ALAMOSA — Theresa Rudder of Alamosa is “stepping” into the role of Colorado Federation of Women's Clubs president, and she has the shoes for it.
The new president’s motto, accompanied by the symbol of a red shoe, is “Step Up — Lead; Step Out — Volunteer. Small acts change the world.”
She said, “The things we do are small acts, but they make a difference in our communities. If you weren’t there, what would your community look like?”
Over the course of the next two years of her leadership in the state General Federation of Women’s Clubs (GFWC), Rudder will ask members to step up to leadership, membership, public awareness, special projects, community service programs, financial stability and management and governance.

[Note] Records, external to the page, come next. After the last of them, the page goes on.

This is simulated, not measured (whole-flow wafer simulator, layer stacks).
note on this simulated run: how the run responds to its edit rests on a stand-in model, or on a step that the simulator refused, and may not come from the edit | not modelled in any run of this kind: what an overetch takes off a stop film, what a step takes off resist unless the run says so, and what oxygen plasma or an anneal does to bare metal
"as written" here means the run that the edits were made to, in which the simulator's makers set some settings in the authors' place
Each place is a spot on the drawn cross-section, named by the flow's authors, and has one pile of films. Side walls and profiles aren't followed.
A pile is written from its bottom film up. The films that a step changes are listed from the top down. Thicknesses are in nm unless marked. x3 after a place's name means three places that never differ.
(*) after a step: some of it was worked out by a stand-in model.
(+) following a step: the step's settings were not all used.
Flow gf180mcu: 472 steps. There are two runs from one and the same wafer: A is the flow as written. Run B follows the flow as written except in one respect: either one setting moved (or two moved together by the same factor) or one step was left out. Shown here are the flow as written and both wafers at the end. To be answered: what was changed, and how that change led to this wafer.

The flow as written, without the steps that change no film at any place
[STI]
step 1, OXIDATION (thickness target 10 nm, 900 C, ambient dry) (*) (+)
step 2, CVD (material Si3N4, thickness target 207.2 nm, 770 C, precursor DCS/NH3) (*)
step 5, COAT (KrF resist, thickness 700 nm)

Installed at the state convention in Pueblo on May 4, the new president is wasting no time in her new leadership role over the 278 members and 14 clubs in the state, including two in the San Luis Valley, Woman’s Citizenship Club, Rudder’s home club in Alamosa, and Town and Country Club in Center. (GFWC embraces 80,000 members nationally and internationally.)
Rudder is also wasting no time in supporting her special project, the Mesa Verde National Park. She explained that it was the efforts of Colorado Federation of Women’s Clubs members that saved the Mesa Verde ruins more than a century ago. Virginia McClurg and Lucy Peabody rallied initial support for the ruins at a Colorado Federation of Women’s Clubs state convention in Pueblo in 1897.
The statewide club, with support from the national club, raised about $1,500 to upgrade a sign that acknowledges the club’s efforts in preserving these ruins.
One of Rudder’s goals as president over the next two years is to support Mesa Verde National Park by funding special projects and physically volunteering time.
Her symbol is a shoe. “We want women to step up,” she said. In order to step up, however, women need leadership training, which is available through the organization but requires funding. During her inaugural speech last weekend she gave attendees little red shoeboxes and asked them to deposit a dime a day in their boxes to support the club budget, with one of her goals to sponsor leadership training for members. A dime a day per member would provide $36.50 a year, or more than $10,000 if every member contributed a dime a day.
Rudder’s colors are black and white, colors that go well together and are empowering, with a splash of red, signifying leadership, energy and a pioneering spirit.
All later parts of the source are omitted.